With no small sense of happiness and enthusiasm, I ripped out the old IMCC error handling mechanism and replaced it with standard Parrot exceptions.

At this point I thought I was finished. I could build, run, and test Parrot with success. So I sent out an email asking for testing from other developers as well in preparation for a merge.

No dice. We started getting back errors from some people, especially kid51 who was on a memory-contained test machine. It turns out, the GC was quite angry at my branch.

PackFile PMCs

IMCC is not GC safe. Never has been, maybe it never will be. The problem is that it creates a large number of PMCs which don’t always get anchored immediately, and might get prematurely collected if Parrot’s GC runs during compilation. To avoid this, we disable GC when we call into IMCC, and reenable it again when IMCC exits. With the old error handling system this was easy enough, because IMCC would return a boolean to signal success or failure. With the new exceptions-based system we run into a problem because IMCC doesn’t necessarily exit. Sometimes it aborted with an unhandled exception and jumped immediate to some handler elsewhere in the program.

And on top of that there was another issue. IMCC was returning a PackFile* structure, not any kind of PackFile PMC. These PackFile structures contained a number of other PMCs, such as the Sub PMCs in the program and the various constant PMCs in the constants table. If the PackFile structure doesn’t get marked for GC, all those PMCs it contains disappear. This is bad. I refactored IMCC and added a few interface methods to the packfile subsystem API to create and return a new PMC type which automatically marks the PackFile and all its contents. This solved the last of the problems and again I opened the branch up for widespread testing.

While everything wasn’t perfect, we were close enough to merge. Last night I finally did it.

Aftermath

As my description of the development process above should show, this was not an easy nor a straight-forward task. IMCC was so messy and so coupled with Parrot that fixing one problem created a cascade of additional problems. Typically I like to make small changes and merge them in atomically, but with this work I had to do everything all at once. There were no periods of stability in the middle of this refactor where things worked well enough to merge bits back into master. From the moment I started it basically become all or nothing.

At some points in the process, I was worried that the answer might be “nothing”. There were a few points in there when I was worried that we had hit bugs so big and devastating that I would not be able to continue. Luckily with some hard work and some valuable help and input from other Parrot hackers I was able to get through the wost of them.

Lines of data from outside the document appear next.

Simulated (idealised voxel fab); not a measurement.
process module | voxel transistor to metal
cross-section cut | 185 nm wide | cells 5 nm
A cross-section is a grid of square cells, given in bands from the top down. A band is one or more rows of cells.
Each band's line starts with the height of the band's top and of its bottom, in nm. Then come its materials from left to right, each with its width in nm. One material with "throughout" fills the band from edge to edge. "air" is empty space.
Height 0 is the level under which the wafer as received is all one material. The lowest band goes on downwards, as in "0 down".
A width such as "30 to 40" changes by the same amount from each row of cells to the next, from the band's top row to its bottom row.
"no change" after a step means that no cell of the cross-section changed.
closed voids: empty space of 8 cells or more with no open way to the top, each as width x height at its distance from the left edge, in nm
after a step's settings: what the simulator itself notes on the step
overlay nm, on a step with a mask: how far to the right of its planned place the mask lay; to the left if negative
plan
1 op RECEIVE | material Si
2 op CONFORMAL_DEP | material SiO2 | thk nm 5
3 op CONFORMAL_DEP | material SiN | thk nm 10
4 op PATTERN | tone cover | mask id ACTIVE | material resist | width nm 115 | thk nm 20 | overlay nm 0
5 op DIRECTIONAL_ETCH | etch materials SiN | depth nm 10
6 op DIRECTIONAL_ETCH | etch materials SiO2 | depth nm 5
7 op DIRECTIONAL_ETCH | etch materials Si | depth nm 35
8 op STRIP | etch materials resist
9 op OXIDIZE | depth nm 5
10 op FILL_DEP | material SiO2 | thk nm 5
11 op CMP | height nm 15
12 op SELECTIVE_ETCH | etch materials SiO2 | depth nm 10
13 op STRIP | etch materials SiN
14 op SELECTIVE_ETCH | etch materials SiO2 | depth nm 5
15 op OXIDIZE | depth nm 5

Current Status and Future Plans

So where are we now? The code merged in to master last night, but what has really changed? From the perspective of the average user, the answer is “nothing”. IMCC still exists, and is still created as part of the default Parrot frontend. It’s now possible to create a frontend which does not create this compiler, or create a frontend which registers an alternate PMC as the PIR compiler, but this is probably not a capability that many people will be using right now.

Performance and memory consumption should not change much.

What is different now is that IMCC is not necessary. It’s not a necessary part of the code, it isn’t a necessary stage in interpreter initialization, and it isn’t required to be available. However, it is still built in as part of libparrot, and even if you don’t use it the code is still there.

So what are the next stages in this work? I don’t have any immediate plans to work on this myself, but if some other intrepid coder wants to carry the torch forward, these are the steps that I think we can take from here:

  1. Modify the makefile to build IMCC as a separate library. Call it something like “libparrot-imcc”.
  2. Once it’s a separate library, we should be able to create alternate frontends which do not rely on it. One such possible fronend could be for PIRATE, a new PIR compiler. Instead of IMCC, the new frontend would load and register PIRATE as the default PIR compiler.
  3. Move IMCC out of the parrot repo into it’s own repo. We can still make it readily available through a git submodule or something, but it should live in it’s own place and not be in the Parrot repository by default.

Once that is done, the mission is complete. The first part could probably be done in a short weekend, and would arguably have the most benefit. After the two libraries are separated, the sky is really the limit.